BUG Special - Video Nasties

Welcome to a very special edition of BUG, the BFI’s regular strand for all things music video-related, with a show designed to send a shiver down the spine, chill the blood, and even leave you screaming in sheer terror…

Well, perhaps we won’t be going that far. But this is certainly Video Nasties, a celebration of some of the best music videos that embrace the concept of Horror in various forms. This show has been curated as part of In Dreams Are Monsters – a season of horror masterpieces running this month at BFI Southbank, reflecting the broad-church interpretation of what can be included in the genre. Following that lead, our show delivers chills and shocks and a few laughs too, from a mix of the less-familiar with well-known classics – and many monsters, in a wide variety of forms. Above all, lots of sheer originality from some extraordinarily talented directors working in the music video medium – and Adam Buxton will be holding it all together with some classic gems of his own.

We begin with a video from the most appropriately named band of the night, by the only director with more than one video in our show. Chris Cunningham was at the height of his fame and powers in 2006 when he collaborated with The Horrors on the short sharp shock that is Sheena Is a Parasite, casting a young actor named Samantha Morton to play the eponymous Sheena, whose viscera-spattering transformations echo reality – the true horror of epileptic seizures.
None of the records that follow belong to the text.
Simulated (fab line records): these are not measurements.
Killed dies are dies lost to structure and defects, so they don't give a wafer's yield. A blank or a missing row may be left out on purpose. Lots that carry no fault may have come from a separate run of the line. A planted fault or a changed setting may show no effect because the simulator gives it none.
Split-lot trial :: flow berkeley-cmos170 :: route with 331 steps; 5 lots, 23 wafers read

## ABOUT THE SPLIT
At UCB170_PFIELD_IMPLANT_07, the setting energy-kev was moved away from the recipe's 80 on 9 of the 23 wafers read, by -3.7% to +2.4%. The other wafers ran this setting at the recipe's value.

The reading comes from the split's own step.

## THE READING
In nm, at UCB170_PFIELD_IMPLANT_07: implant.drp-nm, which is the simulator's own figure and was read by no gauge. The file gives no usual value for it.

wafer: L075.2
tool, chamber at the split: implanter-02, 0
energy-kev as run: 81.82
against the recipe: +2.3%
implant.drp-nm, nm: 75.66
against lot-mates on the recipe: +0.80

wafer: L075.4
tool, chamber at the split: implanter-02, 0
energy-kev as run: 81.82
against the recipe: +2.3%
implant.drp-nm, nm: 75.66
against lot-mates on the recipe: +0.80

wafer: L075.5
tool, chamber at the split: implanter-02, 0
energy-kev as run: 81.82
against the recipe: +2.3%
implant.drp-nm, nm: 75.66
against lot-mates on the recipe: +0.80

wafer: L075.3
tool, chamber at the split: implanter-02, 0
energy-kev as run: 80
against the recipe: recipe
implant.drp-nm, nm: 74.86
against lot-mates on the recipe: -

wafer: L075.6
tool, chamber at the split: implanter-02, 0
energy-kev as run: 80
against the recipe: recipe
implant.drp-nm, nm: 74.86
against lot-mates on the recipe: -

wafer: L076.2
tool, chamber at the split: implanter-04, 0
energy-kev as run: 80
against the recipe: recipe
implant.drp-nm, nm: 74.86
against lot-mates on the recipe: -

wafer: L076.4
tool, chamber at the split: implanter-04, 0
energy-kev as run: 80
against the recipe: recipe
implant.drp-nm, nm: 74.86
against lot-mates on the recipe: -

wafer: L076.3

Our next monster is rather more benign, being the creation of Californian-based painter, sculptor and animator Allison Schulnik, for her short film Forest – which became the video for Grizzly Bear’s Ready Able in 2009. Bringing to life the haunting creatures that populate her artworks, Schulnik employed a more sophisticated form of what is popularly known as ‘Claymation’, to create an amorphous creature of the forest, separated from its partner, amid strange manifestations of plant and animal life – all made possible by Schulnik’s bold and visceral use of plasticine and oil paint.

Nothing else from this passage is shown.